Farm Families of the Year to be
recognized at Farmfest
Fifty-nine families from around the state, one from each participating county, have been named by the University of Minnesota as a "2006 Farm Family of the Year."
The families were chosen based on their contributions to the agricultural industry, their communities, and the state. Families receiving honors have demonstrated a commitment to enhancing and supporting agriculture and agriculture production.
The winning families will be officially recognized in a ceremony Thursday, August 3, at the 25th Annual Farmfest in Redwood County. Farmfest runs August 1-3 at the Gilfillan Estate. Event hours are 8 a.m. to 5 p.m. on August 1-2, and 8 a.m. to 4 p.m. on August 3. Admission is $6; those 18 and under are admitted free. More information on Farmfest is available at farm shows.
For more information on the 2006 University of Minnesota Farm Family of the Year winners or the recognition event, visit the U's farm family website.
Annette and Kay have been on quite a journey themselves. Their parents originally moved to this farm in 1944, when the two sisters, who have seven siblings, were young. Kay joined the School Sisters of Notre Dame (SSND) in 1956 and Annette the following year, and both were classroom teachers for many years.
Through gatherings with a "rural life" community of other sisters from the order over the years, Annette and Kay began to seriously consider putting into practice the values they hold dear--caring for creation and restoring the environment. So 11 years ago they moved back to the farm and started their Center for Earth Spirituality and Rural Ministry. Its primary feature is a garden dedicated to community-supported agriculture (CSA). Shareholders from the area (and as far away as the Twin Cities) financially support the production of garden vegetables on the farm, and in turn receive a box of food each week for a 22-week season--enough to feed four people.
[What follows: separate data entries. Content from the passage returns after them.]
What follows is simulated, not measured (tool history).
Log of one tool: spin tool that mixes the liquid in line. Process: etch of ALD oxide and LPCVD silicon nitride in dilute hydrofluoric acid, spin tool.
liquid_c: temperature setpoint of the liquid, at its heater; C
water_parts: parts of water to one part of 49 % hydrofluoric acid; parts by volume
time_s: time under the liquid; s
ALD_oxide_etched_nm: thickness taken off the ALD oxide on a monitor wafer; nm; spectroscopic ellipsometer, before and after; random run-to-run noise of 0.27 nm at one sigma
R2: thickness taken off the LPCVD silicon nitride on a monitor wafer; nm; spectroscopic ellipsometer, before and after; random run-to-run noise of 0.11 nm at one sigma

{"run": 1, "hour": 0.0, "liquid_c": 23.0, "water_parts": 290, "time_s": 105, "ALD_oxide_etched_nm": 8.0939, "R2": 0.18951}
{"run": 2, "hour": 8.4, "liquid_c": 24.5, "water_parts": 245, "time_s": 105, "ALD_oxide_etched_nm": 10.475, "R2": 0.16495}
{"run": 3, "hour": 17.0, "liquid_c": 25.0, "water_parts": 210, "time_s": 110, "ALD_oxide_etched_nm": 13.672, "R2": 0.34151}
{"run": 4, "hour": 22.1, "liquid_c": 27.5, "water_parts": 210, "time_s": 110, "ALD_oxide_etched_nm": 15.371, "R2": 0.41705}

In late July, the harvest included green beans, peppers, cauliflower, zucchini, summer squash, carrots, potatoes, and purple basil. Each box contains a newsletter (currently produced by intern Meg) containing a wry look at Earthrise activities, along with cooking tips and other food factoids and folklore. Annette and Kay helped organize a weekly farmers market in Madison, and now produce food for a new farmers market in nearby Montevideo on Thursday evenings.
The farm also belongs to a small poultry co-op, and has about 50 free-range, actively laying bovan hens. The chickens are on a flax-enhanced diet and produce "designer eggs," as Annette calls them, that are rich in healthy omega-3 acids.
True to the SSND mission of education, Earthrise also conducts programming for local schools including a curriculum focused on sustainability. There are also classes at the farm on canning, bread-baking, pottery, and "Earth literacy." And Earthrise is a place where juveniles who are "sentenced to serve" by the county court system can come to do community service. "Almost all of them say, 'I really like it out here,'" notes Kay.
Volunteers also recently helped the Fernholzes erect a domed yurt--a homey structure designed for individual contemplation or small-group retreats. While Earthrise Farm is operated with restoration of the land in mind, the yurt, Kay says, was "created especially for the restoration of the spirit."
Looking back, Kay and Annette Fernholz acknowledge that implementing their current ministry of eco-theology and eco-spirituality wasn't without its hurdles. Though they had approval for their idea, they didn't necessarily have the unbridled support of SSND leadership, at first. Eleven years later, their work has been fully embraced, and the Fernholzes note that the leadership of the SSND community is now looking for able-bodied people to do similar work elsewhere.
Annette Fernholz holds a pair of handmade wooden flutes that are part of the furnishings in the Honeycomb Center Peace Yurt at Earthrise Farm.
Both Annette and Kay mention a natural calling to come back to their family farm. "The restoration of the environment is the hallmark of the next millennium," says Annette. "Maybe we got 'caught' in that thinking process."
As for being a Farm Family of the Year, the Fernholzes consider the School Sisters of Notre Dame as the family. And it's obvious that the extended family includes the interns, the visitors, the young people "doing time" on the farm, and the many volunteers who help Earthrise to help the community.
"You get the feeling that you're not doing this all yourself," adds Annette, "and that makes a difference."